“Keep the king’s command, because of God’s oath to him. Be not hasty to go from his presence. Do not take your stand in an evil cause, for he does whatever he pleases. For the word of the king is supreme, and who may say to him, ‘What are you doing?’ Whoever keeps a command will know no evil thing, and the wise heart will know the proper time and the just way” (Ecclesiastes 8:2-5, ESV).
Sometimes a biblical text reveals some insight into God’s nature. Sometimes a text provides a spiritual admonition. And, sometimes a biblical text just offers some practical advice, which seems to be the case with these verses.

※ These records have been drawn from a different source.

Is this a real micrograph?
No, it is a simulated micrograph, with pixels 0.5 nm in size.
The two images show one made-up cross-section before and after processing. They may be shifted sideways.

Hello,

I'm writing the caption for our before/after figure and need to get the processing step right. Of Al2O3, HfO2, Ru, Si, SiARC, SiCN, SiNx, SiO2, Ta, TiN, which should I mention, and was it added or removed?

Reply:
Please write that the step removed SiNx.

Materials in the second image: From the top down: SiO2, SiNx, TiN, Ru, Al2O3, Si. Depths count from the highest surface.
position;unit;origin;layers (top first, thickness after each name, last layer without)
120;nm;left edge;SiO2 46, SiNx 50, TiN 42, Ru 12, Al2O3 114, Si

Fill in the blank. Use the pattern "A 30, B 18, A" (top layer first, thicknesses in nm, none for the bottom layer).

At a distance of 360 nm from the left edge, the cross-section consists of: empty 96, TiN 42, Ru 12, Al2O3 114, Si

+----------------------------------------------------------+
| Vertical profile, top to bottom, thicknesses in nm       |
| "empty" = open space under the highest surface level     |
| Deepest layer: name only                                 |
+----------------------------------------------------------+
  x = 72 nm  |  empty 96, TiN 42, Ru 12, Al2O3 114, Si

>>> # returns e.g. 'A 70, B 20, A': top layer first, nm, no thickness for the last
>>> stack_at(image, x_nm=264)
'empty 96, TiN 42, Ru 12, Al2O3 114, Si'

The way we would state the sentiment expressed in these verses in modern vernacular would be “picking your battle” or “choosing which hill to die on.” That is, use wisdom and not passion to determine what cause is worth fighting for.
But, the causes we choose to defend are often meaningless causes–or as the Preacher says in this verse from Ecclesiastes, “an evil cause.”
Here’s how we become confused about which cause to defend. Most Christians believe they must abide by certain standards of behavior or belief. But, sometimes they’re not clear exactly what those standards are because the Bible doesn’t provide biblical standards in the form of an easy-to-use checklist.
The counsel of these verses is to keep the king’s command and do not take a stand in an evil cause. These verses advise that if you obey the king’s command you will know when and how to take a stand. In other words, if you are an obedient servant of the king, you won’t take a stand in every cause, you will take a stand for the right cause–a cause that reinforces the king’s commands.
Too quick and too often we draw lines in the sand to defend a cause that is based on ill-conceived notions of what we think the Bible says.
Though we claim a cause is just, we are really trying to convince or coerce people to believe or behave the way we think they should rather than having confidence that God (our King) will work things out (God’s Sovereignty).
We over-react or under-react because we’re not clear as to what the King’s commands are; namely, we haven’t sufficiently studied our King’s commands, the Bible. So, we haven’t internalized the commands adequately and thus we don’t externalize them appropriately!
Then, the stand we take creates unnecessary conflict or unintended controversy because it is ill-conceived. It’s an evil cause.
Sometimes when we take a stand we act like we’re trying to clean up God’s messes. If everyone would just behave or believe like I do, then all would be well.
But God is supremely capable of taking care of His creation.
So, our apologetics should consist primarily of trying to persuade people to trust and obey God, not our standards.
If we will be obedient to God–that is, be led by His Spirit, then God’s Spirit will guide and direct us to know how and when to take a stand for God’s Cause.
For all who are led by the Spirit of God are sons of God. (Romans 8:14, ESV)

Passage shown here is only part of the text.